Roughly 1,800 to 2,000 homes are built in Manatee County each year, mostly in areas east of Interstate 75 such as Parrish and Lakewood Ranch.  Meanwhile, what is considered the county’s “urban core” — much of which dates to the 1950s and 1960s — experiences scant new development and noticeable decline, such as vacant or partially empty strip shopping centers.

This former grocery store on Manatee Avenue West and other empty stores in the same plaza are within an area Manatee County planners want to designate for urban redevelopment.
This former grocery store on Manatee Avenue West and other empty stores in the same plaza are within an area Manatee County planners want to designate for urban redevelopment.

On Thursday, the Manatee County Planning Commission took the first step toward encouraging redevelopment along six “urban corridors” in the unincorporated area: Tamiami Trail, 15th Street East, 53rd Avenue West (State Road 70), Cortez Road, Manatee Avenue West and First Street (U.S. 41).

The advisory panel recommended that the County Commission amend the county’s comprehensive land use plan to allow significant increases in potential homes per acre and square footage for offices and retail on properties flanking those major thoroughfares.

If all of the owners of those properties totaling 2,768 acres took advantage of what could be allowed under the proposed rules, the number of potential homes could increase from 7,579 to 24,816. The square footage for retail could increase from 12.29 million to 23.4 million. Square footage for offices could increase from 7.1 million to more than 11 million.

Additional density may be awarded for including features such as affordable housing, public open space or garages instead of parking lots.

If such bonuses were given to all of the properties, the number of homes could be 30,344 and the square footage for retail and offices could reach 36.57 million and 14.38 million respectively.

County planner John Osborne, however, said that maximum build-out — which presumes each property along the designated roads is redeveloped — is unlikely to ever happen.

Pat Tyjeski, a planner with Littlejohn Engineering who is helping with the comp plan revisions and upcoming changes to the land development code, stressed that property owners do not have to take advantage of the suggested options.

“They can still use current standards,” she said. “…We may still see the same ol’, same ol’. We’re not changing anybody’s land use category.”

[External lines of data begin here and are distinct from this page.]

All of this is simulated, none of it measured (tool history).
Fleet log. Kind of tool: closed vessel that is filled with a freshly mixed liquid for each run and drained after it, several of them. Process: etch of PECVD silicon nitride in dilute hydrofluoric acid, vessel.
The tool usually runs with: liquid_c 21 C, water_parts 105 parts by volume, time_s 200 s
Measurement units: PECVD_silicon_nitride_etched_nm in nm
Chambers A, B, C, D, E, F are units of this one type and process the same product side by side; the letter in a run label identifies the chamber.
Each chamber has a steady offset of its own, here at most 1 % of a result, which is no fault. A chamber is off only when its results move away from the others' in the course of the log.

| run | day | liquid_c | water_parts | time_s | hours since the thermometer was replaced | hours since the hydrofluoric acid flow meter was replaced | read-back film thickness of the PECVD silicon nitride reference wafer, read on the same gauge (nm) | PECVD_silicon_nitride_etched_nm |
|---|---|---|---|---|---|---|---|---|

The hope, Osborne said, is that at least some property owners will take advantage of the extra flexibility.

Existing land use regulations are geared toward the type of lower-density, suburban development that continues to spread in East County, county planners say — making it easier to erect a new subdivision on a cow pasture than redevelop in declining areas that already have utilities, schools and other public services.

The type of mixed-use development with apartments or condos within walking distance of shopping and entertainment that many young adults and retiring baby boomers say they prefer requires so many exceptions and special approvals from the county that developers do not attempt it, Osborne said.

“We need to loosen the handcuffs to allow bigger and better things to happen,” Osborne said.

Planning commissioners and residents who spoke to them shared varying opinions about the merits of allowing greater densities along the six thoroughfares.

“Don’t rush to judgment on this thing,” said Ernest Marshall of the Federation of Manatee County Community Associations. “…The biggest thing to consider is to do it right the first time.”

The federation submitted a statement stressing that “the vast majority of our residents do not want our county to be developed like another high-rise Miami or Fort Lauderdale.”

The organization wants “enforceable language” to require new developments to set up special taxing districts, similar to what already exists in Lakewood Ranch, to pay for their traffic and other impacts and to “confine and sound proof” noise that could affect existing neighborhoods.

“I’m one of the few skeptics of this plan,” said Planning Commissioner Matt Bower, who cast the lone vote against it.

Bower called for not allowing higher densities on Manatee Avenue and Cortez Road any farther west than 34th Street West. He said he would prefer that just the Tamiami Trail and 15th Street be test sites to see how the new rules are implemented before extending the redevelopment options to other areas.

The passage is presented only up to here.